Ontario is home to the beautiful, threatened herds of woodland caribou (often called boreal caribou). As the featured animal on the Canadian quarter, woodland caribou are majestic creatures that are being left behind in today's world. Ontario's government has rolled back protections and ramped up industrial activities in caribou habitat. In 2020, Bill 229 was passed which gives commercial forestry a 'free-pass' on the destruction of species at risk habitat. That means, herds already in peril now have no legal barrier preventing intensive logging occurring in their critical habitats and calving grounds. We need to act now and call on our governments to implement a real recovery plan for woodland caribou, call out greenwashing in commercial forestry, and conserve our old-growth boreal forest in the north.

Woodland Caribou | Tomas LeFebvre

Where are woodland caribou in Ontario?

There are 13 unique herds of woodland caribou across northern Ontario, from the shores of Lake Superior to the Hudson and James Bay Lowlands. Many herds do not mean many caribou. Ontario's woodland caribou were added to the Species At Risk list in 2008. They thrive in boreal peatlands where they can calve away from predators and have plenty of lichen to forage on. Healthy boreal forests are the habitat they need to make it. Many woodland caribou herds are found on Ontario's Crown land which is managed by the provincial Ministry of Northern Development, Mines, Natural Resources, and Forestry + Indigenous Affairs.

How are woodland caribou doing?

Not well! Only one herd of 13 are considered stable, and that is based on an outdated study from 2011; the twelve remaining herds were found to be decreasing. With no recovery plan in place for Ontario, things aren't looking good. Overall, woodland caribou are in the disappearing across the province and we're at a breaking point in many herds. Woodland caribou need a healthy boreal forest to survive. A dense boreal forest forms a protective barrier between caribou and their predators so they can establish calving grounds that are safe to raise their young. More and more unsustainable commercial forestry is compromising caribou calving grounds.

How is commercial forestry pushing woodland caribou out of Ontario?
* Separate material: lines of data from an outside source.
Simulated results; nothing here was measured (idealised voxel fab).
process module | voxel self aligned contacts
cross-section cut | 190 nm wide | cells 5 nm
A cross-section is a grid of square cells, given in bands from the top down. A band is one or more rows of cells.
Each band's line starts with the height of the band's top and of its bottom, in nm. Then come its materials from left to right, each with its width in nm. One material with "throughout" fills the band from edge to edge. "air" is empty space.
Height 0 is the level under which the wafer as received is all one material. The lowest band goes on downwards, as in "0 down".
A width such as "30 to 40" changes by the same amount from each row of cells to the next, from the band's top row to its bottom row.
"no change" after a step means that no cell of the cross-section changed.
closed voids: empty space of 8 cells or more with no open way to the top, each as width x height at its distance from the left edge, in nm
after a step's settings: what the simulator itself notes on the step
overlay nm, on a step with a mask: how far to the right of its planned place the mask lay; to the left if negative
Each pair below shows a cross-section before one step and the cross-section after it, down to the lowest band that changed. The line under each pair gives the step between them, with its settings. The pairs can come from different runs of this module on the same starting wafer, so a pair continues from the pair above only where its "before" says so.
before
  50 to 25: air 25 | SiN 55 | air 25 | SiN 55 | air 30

Big forestry in Northern Ontario poses a direct conflict with woodland caribou populations. Large intensive forestry creates noise pollution from harvesting equipment and removes significant portions of old-growth boreal forest, turning a dense sheltered forest into a tapestry of clear-cut openings and cross sectional roads for logging trucks. With this fragmenting of the boreal, woodland caribou habitats are compromised. With forest clearings and deep penetrating logging roads in the boreal, other large animals like moose and deer are able move into caribou habitat. With increased moose and deer comes predators like wolves. Unfortunately, the narrative that these naturally occurring wolves are the reason behind caribou declines is a pervasive one in media. At the core, it is intensive logging causes woodland caribou declines.

Commercial forestry organizations like the Forest Products Association of Canada (FPAC), which represents the large  forestry industries that have harvest old-growth forests in woodland caribou habitat lead greenwashing campaigns to suggest they are working to protect woodland caribou. In 2020, commercial forestry was granted a 'free-pass' to destroy species at risk habitat (woodland caribou habitat) when extracting wood from the boreal forest with the passing of provincial Bill 229. The forestry sector made no public opposition to this scaling back of wildlife protection.

Wait, so are wolves a threat to woodland caribou?

Wolves play a vital role in keeping big ecosystems like the boreal forest in check. As a top predator they keep moose and deer populations down so the forest and peatlands aren't over grazed. Normally, they do not directly overlap with woodland caribou habitat in a way that is devastating to their populations, but as more and more logging roads are built closer and closer to woodland caribou calving grounds, conflict arises. Forestry would have you believe that wolves are the root of woodland caribou population declines, but wolves are naturally occurring, whereas logging roads are not. We need to re-write this false narrative set out by commercial forestry and remember who put the fox in the hen house.

Swimming buck | Meta Lake Lodge

What do we need to do?

We need to work in coalition with governments and organizations that are dedicated to protecting species are risk like woodland caribou. Ontario still lacks a true recovery strategy for its woodland caribou and we need one established now before it's too late. Environmental injustices like Bill 229 need to be undone and commercial forestry in the old-growth boreal forest needs to stop so woodland caribou have time to recover. The boreal needs time to heal and greenwashing in the commercial forestry sector needs to be removed. Sustainable forestry practices exist, but we are not seeing it at a large scale here in Ontario, contrary to narratives put out by FPAC.